The local coffee and an argument with the patron, to whom we consented to pay only half the bill on account of the rats, proved bracing, as did the Nilgiris themselves. The more you strayed from the railway station and what was called ‘the native village', the nicer Ooty became. The centre of town is called Charing Cross and from here a policeman on a dais directed what little traffic there was. Beyond it, the purlieus fanned up and about in leafy lanes. Clambering thither in our search for somewhere attractive to stay, somewhere perhaps Sunningdalian, we chanced upon the Emerald Heights Ladies College. They spoke of the poet Browning and said they didn't let rooms and gave us Marmite sandwiches and mugs of tea at a long refectory table which seemed to disappear into the distance. One of the schoolmistresses recommended the Officers' Holiday Home and pointed her finger in its direction. So along one of the lanes in late afternoon we dragged our weary feet and in due course came to a low shingled villa. It spread itself comfortably behind flower-flecked hedges and pine trees and there was a little lodge at the entrance to the drive. Its full name, on a polished brass plate beside the front door, was the Ratan Tata Officers' Holiday Home. It looked divine.
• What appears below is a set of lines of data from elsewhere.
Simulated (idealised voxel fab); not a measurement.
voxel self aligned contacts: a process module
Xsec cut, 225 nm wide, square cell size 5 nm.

The establishment was under the guardianship of an ex-Indian Army officer who told us to call him Inkie because everybody else did. The charm of the place became even greater when we discovered that Inkie was actively concerned for our welfare, especially for Rita's rat-bite which had swollen up nastily on her calf. Inkie assured us there were no rats in his domain, and having negotiated a rate – the equivalent in rupees of £1.50 per head per day full board – we joined a handful of inmates for a fortnight's rest, and washed and changed for dinner.

That night Rita wore cream muslin, Sarah a floor-length wraparound skirt and plunging granny-top, and I yellow flared trousers and a tight black Spanish jacket with bobbles round the edge. The black jacket had been presented to me on departure by another of our flatmates in London, Frances Shelley. She said it had been a godsend when she was in India, had got her everywhere, and as you know hippy clothing was very trans-gender. It got me everywhere too and the black bobble jacket became my standard evening dress on this travelling-light journey through India and the East. Travelling light, yes, but I was away for ages, and it's amazing how you can cram a whole life into a bag when you're young. It helped that I was skinny. In fact Inkie thought I needed feeding up and said ‘Here you will have an appetite. We are seven and a half thousand feet above sea level.' Well, I'd not lost my appetite as such, but French ‘blues' – the soft uppers manufactured by Smith, Kline & French which Sarah and I bought in local chemists and always had a supply of – have a tendency to render one unhungry (or did – they don't make them any more). We also had the ‘yellows' – Dexedrine – unadulterated uppers; whereas the ‘blues' combined Dexedrine with a dash of downer, so had their contemplative side.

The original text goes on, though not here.